Asmo 08-28-2017 03:15 AM

Mayweather / McGregor: Lessons For Wrestling
 
Mayweather's announcement to retire made me ponder if the fight was a huge work. Even if it was, the fact is that it made huge money, proving it was well booked and promoted.

Naturally, the wrestling fan in me had several questions come to mind:
  • Is the psychology of booking and promoting a wrestling card different?
  • Does wrestling lack "larger than life" characters?
  • What has caused the lack of popular interest in wrestling?
  • What can wrestling learn from events like this one?

Would love to discuss your thoughts on this aspect of the fight, and it's similarities and differences from any wrestling promotion that you watch.
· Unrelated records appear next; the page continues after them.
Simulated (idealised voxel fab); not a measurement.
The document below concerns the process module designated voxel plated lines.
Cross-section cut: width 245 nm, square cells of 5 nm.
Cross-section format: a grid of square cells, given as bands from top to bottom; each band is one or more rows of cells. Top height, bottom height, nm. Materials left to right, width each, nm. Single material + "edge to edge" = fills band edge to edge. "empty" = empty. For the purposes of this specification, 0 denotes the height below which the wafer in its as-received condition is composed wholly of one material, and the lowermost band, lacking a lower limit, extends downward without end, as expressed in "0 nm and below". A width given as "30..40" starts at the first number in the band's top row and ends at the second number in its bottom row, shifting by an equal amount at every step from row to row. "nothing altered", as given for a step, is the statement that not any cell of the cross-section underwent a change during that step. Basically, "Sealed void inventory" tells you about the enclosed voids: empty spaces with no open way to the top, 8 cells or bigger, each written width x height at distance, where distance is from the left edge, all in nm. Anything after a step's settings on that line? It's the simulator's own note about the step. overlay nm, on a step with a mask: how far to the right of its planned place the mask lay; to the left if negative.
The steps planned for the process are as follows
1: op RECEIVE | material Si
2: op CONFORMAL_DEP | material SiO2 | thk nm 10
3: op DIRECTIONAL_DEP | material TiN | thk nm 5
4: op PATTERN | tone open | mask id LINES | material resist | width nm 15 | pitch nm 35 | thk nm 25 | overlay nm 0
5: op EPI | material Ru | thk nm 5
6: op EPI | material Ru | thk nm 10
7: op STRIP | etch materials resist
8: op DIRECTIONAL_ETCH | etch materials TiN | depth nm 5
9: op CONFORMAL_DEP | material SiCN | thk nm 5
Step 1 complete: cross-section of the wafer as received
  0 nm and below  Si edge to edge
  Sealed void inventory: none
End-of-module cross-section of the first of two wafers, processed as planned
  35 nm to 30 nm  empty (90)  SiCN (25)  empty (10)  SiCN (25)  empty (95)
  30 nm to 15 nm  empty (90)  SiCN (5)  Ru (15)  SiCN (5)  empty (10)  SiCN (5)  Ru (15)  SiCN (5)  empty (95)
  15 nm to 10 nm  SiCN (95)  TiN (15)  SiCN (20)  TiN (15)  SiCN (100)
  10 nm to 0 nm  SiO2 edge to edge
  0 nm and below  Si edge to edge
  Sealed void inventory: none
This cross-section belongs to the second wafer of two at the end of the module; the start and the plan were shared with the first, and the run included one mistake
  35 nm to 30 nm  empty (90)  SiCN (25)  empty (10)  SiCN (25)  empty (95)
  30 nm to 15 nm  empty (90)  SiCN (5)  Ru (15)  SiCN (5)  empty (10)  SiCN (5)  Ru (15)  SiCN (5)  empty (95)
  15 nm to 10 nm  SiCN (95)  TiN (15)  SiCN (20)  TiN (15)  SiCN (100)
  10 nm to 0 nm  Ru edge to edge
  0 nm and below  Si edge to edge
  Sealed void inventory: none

Mr. Nerfect 08-28-2017 03:17 AM

When you talk shit and have two personalities people believe in, they draw money. It's really simple and it's weird how wrestling has moved so far away from what works about wrestling, while everything else embraces it. Hell, politics is more like wrestling than wrestling these days.

Mr. Nerfect 08-28-2017 03:19 AM

For further evidence of this, see the CM Punk pipe-bomb or The Miz on Talking Smack. If people get even the slightest hint that there is something real there, they do half of the work themselves. One of the best things WWE might have accidentally done is conditioned people to be used to the same blasse scripted stuff for so long that when even the most mediocre of promos do start getting done, hypothetically, they might resonate a lot stronger.

TSI 08-28-2017 12:06 PM

Quote:

Originally Posted by Noid (Post 5008604)
For further evidence of this, see the CM Punk pipe-bomb or The Miz on Talking Smack. If people get even the slightest hint that there is something real there, they do half of the work themselves. One of the best things WWE might have accidentally done is conditioned people to be used to the same blasse scripted stuff for so long that when even the most mediocre of promos do start getting done, hypothetically, they might resonate a lot stronger.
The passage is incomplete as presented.